After
years of using volunteers to help maintain the location on Wall Street (Downtown),
the Center received funding and created a more formal structure.
In
1954, the Center incorporated with the State of Arizona as a private non-profit
"501(c)(3)" status.
Today,
the Center is the primary resource of social, economic, educational, leadership,
employment and training for urban American Indians residing in Maricopa County.
The
Phoenix Indian Center is the oldest urban-based nonprofit organization serving
the needs of American Indians.
The
Phoenix Indian Center provides services for both youth and adults along with
targeting the family structure as a whole.
It
is our goal to keep families in tact and help them maneuver through the
difficult situations they encounter within their extended family unit.
Adult
services provided are employment counseling/job training and job readiness
classes, adult education (GED) classes and Life Skills classes.
Youth
services include substance abuse prevention programming, cultural enrichment,
in-school support groups and suicide prevention awareness.
Family-based
services are case management, language and culture classes, and
on-site childcare for customers utilizing PIC services.
History and Facts
The Phoenix Indian Center is the oldest and the first created Native American non-profit organization in the Nation. It was formed in 1947 as an outgrowth of Native people moving to urban Phoenix not only to sell their crafts and goods but as a result of the Federal Government's Indian Relocation Act.

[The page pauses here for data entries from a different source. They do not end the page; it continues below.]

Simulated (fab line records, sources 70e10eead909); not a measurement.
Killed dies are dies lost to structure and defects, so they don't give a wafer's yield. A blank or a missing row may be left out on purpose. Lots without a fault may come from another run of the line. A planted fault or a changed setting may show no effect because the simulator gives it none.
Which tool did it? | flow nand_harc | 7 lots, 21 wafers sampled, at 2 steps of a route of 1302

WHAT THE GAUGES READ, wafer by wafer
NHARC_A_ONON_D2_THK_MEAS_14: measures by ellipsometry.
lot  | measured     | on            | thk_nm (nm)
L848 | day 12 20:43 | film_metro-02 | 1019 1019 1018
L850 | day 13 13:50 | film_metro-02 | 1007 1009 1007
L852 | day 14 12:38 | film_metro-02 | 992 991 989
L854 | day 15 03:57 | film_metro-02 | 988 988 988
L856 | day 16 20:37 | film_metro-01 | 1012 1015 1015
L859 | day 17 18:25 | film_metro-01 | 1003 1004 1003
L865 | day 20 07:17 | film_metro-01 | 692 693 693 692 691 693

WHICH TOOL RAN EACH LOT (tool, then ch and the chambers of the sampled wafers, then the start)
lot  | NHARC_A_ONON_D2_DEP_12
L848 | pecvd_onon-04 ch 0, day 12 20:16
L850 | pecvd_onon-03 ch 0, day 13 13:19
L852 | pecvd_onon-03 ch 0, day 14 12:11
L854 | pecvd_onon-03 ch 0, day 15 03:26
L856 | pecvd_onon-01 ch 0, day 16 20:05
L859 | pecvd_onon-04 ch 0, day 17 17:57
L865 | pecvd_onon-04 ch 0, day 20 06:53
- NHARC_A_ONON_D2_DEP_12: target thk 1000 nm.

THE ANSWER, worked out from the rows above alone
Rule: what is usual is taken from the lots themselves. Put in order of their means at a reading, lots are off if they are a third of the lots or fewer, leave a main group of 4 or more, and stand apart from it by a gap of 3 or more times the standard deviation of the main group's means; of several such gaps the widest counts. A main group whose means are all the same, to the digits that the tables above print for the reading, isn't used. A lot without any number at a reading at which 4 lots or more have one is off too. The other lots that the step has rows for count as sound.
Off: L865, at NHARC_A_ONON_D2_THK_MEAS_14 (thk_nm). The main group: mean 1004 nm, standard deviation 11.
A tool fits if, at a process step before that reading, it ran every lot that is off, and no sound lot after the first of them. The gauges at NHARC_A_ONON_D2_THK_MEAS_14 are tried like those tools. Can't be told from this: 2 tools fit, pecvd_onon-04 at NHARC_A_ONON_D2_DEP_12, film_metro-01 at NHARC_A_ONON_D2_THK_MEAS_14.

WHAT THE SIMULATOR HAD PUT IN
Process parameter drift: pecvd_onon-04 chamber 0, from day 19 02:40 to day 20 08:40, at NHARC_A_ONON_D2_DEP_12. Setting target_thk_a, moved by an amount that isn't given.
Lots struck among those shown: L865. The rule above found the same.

The Federal Government's Indian Relocation Act (PL 959) created a mass migration of American Indians from rural, reservation settings to large scale cities across the United States during the 1950-1960's. The act was an attempt to assimilate American Indians into the prevailing non-Indian city life culture and remove their practice of Native culture and traditions through the break-up of reservation systems. As a result of the Act and a period well-known as the Federal governments "termination period," several Indian Centers were formed in the major "relocation" cities across the country. These Centers provided a place for American Indians to connect and socialize with other Indians and to receive various necessary services. Phoenix was designated as one of the original "relocation cities."
The Indian Relocation Act began the network of a large urban American Indian community in the Phoenix metropolitan area, resulting in members from several different tribes moving to the area. Today, well over 90,000 American Indians reside off-reservation in Maricopa County, ranked second by county with largest number of American Indians (U.S., Census Bureau's 2006-2008 American Community Survey (ACS)).
The Phoenix Indian Center has evolved over its several years of existence adding several social service programs, educational and school-based prevention programming, workforce development and language and culture programming. Each year the Center also looks at new, needed services for our ever growing Native population in the Maricopa valley. But as the Center evolves over its nearly 60 years of existence, one thing has always held true - it provides a home environment for Native people looking for opportunity and finding a difficult and challenging, foreign and unfamiliar environment in the Phoenix valley.
* Is the oldest, continuing American Indian Center in the Nation, operating for 63 years (since 1947);
* The Center was founded by Leon Grant, Omaha Tribal member, now residing in Chinle, Arizona;
* The Center has assisted nearly every, direct and indirectly, urban Indian residing in metropolitan Phoenix;
* The Center collaborates with other Indian and non-Indian agencies to improve the lifestyle of urban Indians.